DRIFT spectra recorded from NT, MT, and CT samples were similar. Therefore, Figure 3 shows only the DRIFT spectra of each soil-size fraction isolated from the NT treatment along the soil profile. The only slight difference evident in all the soil-size fractions was the peak among 1493 and 1450 cm⁻¹, which increased its relative intensity with depth. This suggests a slight increase of calcite along the soil profile due to dissolution/precipitation phenomena typical of aridic climates and high soil pH [45]. In addition, a slight reduction of the relative intensity of the peak at 1628 cm⁻¹ was observed only in the D fraction, according to the reduction of organic matter content with depth.

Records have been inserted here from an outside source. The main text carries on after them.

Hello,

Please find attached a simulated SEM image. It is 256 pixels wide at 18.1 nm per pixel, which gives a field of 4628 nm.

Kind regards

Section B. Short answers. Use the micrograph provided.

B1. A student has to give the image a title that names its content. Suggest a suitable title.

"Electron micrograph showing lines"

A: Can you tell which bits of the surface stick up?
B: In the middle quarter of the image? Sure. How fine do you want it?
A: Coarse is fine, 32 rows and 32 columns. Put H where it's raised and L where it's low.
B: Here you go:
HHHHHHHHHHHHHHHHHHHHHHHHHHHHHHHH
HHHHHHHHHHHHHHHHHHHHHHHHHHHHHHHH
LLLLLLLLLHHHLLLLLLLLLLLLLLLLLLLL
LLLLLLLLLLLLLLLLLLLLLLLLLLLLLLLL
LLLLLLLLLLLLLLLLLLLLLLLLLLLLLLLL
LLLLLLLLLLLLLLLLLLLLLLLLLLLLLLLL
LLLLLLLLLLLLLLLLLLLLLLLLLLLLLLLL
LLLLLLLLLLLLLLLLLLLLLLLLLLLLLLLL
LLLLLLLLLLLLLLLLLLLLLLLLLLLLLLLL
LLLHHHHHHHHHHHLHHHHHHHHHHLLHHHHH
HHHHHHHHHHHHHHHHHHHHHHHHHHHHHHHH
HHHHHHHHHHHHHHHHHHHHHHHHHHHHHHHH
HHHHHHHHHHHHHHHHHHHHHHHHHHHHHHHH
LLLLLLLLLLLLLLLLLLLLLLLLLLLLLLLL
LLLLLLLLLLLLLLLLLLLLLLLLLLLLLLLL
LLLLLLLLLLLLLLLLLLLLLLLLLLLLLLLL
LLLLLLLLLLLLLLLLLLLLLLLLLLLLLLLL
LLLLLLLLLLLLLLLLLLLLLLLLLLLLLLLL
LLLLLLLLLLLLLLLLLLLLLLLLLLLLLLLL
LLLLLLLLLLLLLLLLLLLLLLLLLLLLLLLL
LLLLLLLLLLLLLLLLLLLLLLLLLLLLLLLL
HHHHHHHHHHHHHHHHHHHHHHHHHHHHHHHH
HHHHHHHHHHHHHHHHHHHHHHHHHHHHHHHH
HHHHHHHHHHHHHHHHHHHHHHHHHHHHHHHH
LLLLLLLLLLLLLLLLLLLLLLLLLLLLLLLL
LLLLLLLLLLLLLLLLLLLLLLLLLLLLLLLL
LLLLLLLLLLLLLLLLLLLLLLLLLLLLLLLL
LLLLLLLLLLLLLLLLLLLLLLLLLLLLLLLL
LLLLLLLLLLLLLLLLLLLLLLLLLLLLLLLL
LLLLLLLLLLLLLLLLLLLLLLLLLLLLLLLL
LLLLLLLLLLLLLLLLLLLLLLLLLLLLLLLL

Figure 4 reports the DRIFT spectra of each soil fraction isolated from the 0–30 layer of the NT treatment fertilized and unfertilized. The spectra of fractions A, B, and C were very similar between the two levels of fertilization. The fraction D of NTF treatment showed a greater relative intensity of the peak at 1027 cm⁻¹ compared to NT treatment, possibly due to the greater quantity of polysaccharides coming from microorganisms whose activity is certainly favored by fertilization, as reported by De Mastro et al. a [20].

Figure 5 shows the DRIFT spectra of each soil fraction isolated from the 0–30 layer under NT, MT, and CT practices. Even in this case, the spectra of fractions A, B, and C were more similar regardless of the kind of tillage. The peak at 1027 cm⁻¹ showed a greater relative intensity in fraction D of MT and CT treatments compared to NT since the higher aeration of the formers enhanced the microbial activity.

4. Conclusions

The soil management influenced the quantity of soil fractions since the CT enhanced the finest ones, whereas the fertilization increased the B fractions, which possibly fuels the development of a microbial community that fosters microaggregate formation. In general, soil depth influenced the amount of each fraction, with higher amounts of fraction A in the upper soil layer and higher amounts of the finest one is more evident in the deepest. The OC content was primarily influenced by fraction size and soil depth since higher OC content was found in the topsoil layer (0–30 cm) and in the finest soil fraction (fraction D), as confirmed by the DRIFT analysis. The different tillage may increase the mass of the soil fractions but not their OC content. However, MT and CT affected positively the quality of the OM stimulating a relative major production of polysaccharides of microbial origin that possibly stabilize the finest size fractions due to their major recalcitrance. The same result is obtained with fertilization. The DRIFT analysis can provide information about the quality of the main minerals present in the different soil-size fractions, since fraction A appeared mostly rich in calcite, fractions B and C appeared mostly rich in quartz, and the finest fraction showed the highest content of phyllosilicates. The different quality of minerals among the soil fractions suggested an early-intermediate stage of weathering and did not change with tillage and fertilization, except for calcite whose relative intensity increased with depth.